If Washington should think of the Ukrainians as playing the part of Vietnamese communists, the Taliban, and Iraqi militias, then it should also recognize that Moscow is now starring in Washington’s old role. This parallel should make it easier for American policymakers to empathize and approach negotiations sensibly. The war might be existential for Ukraine, but it’s optional for Russia. Putin did indeed miscalculate and now finds himself in a nasty place with few good options—just like the United States eventually did in Vietnam, Afghanistan, and Iraq. Defeat or stalemate on the battlefield is a necessary condition for Russian withdrawal, but as Americans have learned, it can take a long time for a great power to go through the stages of grief and accept such an outcome. And humiliation makes exit harder to stomach, not easier. So instead of cutting off ties and publicly rubbing Moscow’s nose in its troubles—let alone fantasizing about regime change—Washington should maintain contact and allow others to propose face-saving exit strategies that allow Putin to backtrack while preserving as much dignity as possible.

YOU TALKING TO ME? 

At the start of the war, many questioned Putin’s sanity. Now it seems he was just given to wishful thinking—about everything. Here again, experience should help U.S. policymakers empathize and remain vigilant about falling into the same trap themselves yet again, in Ukraine or anywhere else. 

In April 2003, for example, National Security Adviser Condoleezza Rice succinctly captured the George W. Bush administration’s take on postwar Iraq: “We fundamentally believe that when the grip of terror that Saddam Hussein’s regime has wreaked on its own people is finally broken and Iraqis have an opportunity to build a better future, that you are going to see people who want to build a better future—not blow it up.” Civilian leaders in the Pentagon, meanwhile, convinced themselves that their special military operation could be wrapped up quickly and cheaply. “The idea that it would take several hundred thousand U.S. forces I think is far off the mark,” testified Secretary of Defense Donald Rumsfeld a few weeks before the invasion. “To assume we’re going to pay for it all is just wrong,” Deputy Secretary of Defense Paul Wolfowitz chimed in. 

One of the fascinating and refreshing aspects of the Ukraine war is the way the Biden administration has weaponized truth, releasing accurate intelligence and garnering the U.S. government a strange new respect for its honesty. When Washington was in the role of attacker, things were a bit different. Official briefings on Vietnam, Afghanistan, and Iraq invariably portrayed things as going well, with victory always just around the corner—up until the day the helicopters came to lift people off the roof. It would be nice if the turn toward official American credibility were to stick, because there could hardly be a better or cheaper way to win friends and influence people around the globe. One can always hope.

BEEN THERE, DONE THAT

A shocking aspect of the Ukraine war, everybody agrees, is how stupid it is. What kind of idiot invades a country without a plan for how it all ends? This lesson might be the cringiest of all for Washington to learn, however, because entering wars without plans for ending them is an American national pastime. 

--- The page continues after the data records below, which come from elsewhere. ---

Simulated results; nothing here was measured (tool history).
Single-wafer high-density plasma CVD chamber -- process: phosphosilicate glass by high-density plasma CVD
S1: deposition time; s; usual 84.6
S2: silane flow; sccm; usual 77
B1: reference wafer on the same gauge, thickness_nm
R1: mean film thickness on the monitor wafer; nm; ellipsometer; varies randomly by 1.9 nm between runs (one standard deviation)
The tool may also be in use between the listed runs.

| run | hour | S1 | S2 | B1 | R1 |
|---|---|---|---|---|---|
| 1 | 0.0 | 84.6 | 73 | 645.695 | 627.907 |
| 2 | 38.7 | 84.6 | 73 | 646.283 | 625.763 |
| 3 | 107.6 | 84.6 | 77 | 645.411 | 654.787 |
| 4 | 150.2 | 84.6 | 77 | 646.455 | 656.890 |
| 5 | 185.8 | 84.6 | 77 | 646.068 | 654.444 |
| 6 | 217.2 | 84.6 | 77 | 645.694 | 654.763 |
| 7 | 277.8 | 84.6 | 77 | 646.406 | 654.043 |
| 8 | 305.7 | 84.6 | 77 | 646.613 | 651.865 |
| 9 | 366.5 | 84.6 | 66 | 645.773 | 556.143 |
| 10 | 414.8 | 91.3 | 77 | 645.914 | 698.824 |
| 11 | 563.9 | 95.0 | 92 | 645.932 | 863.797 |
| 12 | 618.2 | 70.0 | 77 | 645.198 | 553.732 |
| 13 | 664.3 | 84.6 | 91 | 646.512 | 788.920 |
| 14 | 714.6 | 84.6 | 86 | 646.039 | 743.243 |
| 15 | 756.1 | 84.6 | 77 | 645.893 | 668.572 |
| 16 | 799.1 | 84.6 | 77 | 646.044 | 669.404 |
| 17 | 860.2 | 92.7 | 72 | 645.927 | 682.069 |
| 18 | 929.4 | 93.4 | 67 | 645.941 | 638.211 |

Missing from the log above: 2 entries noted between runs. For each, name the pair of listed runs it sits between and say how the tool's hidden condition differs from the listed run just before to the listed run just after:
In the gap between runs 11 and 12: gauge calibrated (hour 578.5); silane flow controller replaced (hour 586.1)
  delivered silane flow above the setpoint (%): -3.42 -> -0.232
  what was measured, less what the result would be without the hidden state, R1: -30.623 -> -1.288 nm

The original war termination plans for Vietnam amounted to “pound the enemy harder and hope he gives up.” In the Gulf War, the plan for postwar Iraq amounted to “hope Saddam is toppled in a military coup.” Postwar planning for the invasion of Iraq was so risible it occasioned then-Major General David Petraeus’s now-famous lament: “Tell me how this ends.”

This problem, at least, has a simple solution—begin war planning with a plausible vision of a stable postwar situation and reverse engineer a strategy to get there. Make the war’s end your intellectual starting point, in other words, so there’s no way you can avoid thinking about it or having it drive everything else. In 2003, the Bush administration considered postwar Iraq to be “Phase IV” of the conflict. Is anybody surprised its harried policymakers never got to the fourth item on their to-do list?

A final lesson is one Americans used to understand well, having won an anticolonial war themselves back in the day: don’t bet against nationalism. People fighting foreigners on their own turf are highly motivated, as the impassioned Ukrainian defenders holding off lackluster Russian attackers have shown yet again. Whatever the war’s endgame, it will not yield a loyal new province for Moscow. 

The great military theorist Carl von Clausewitz noted, “The maximum use of force is in no way incompatible with the simultaneous use of the intellect.” It might not be incompatible, but in practice, the combination is pretty rare. The biggest takeaway from all these cases is simple. If you can’t tell a persuasive story about how a war is going to end well, don’t begin it in the first place.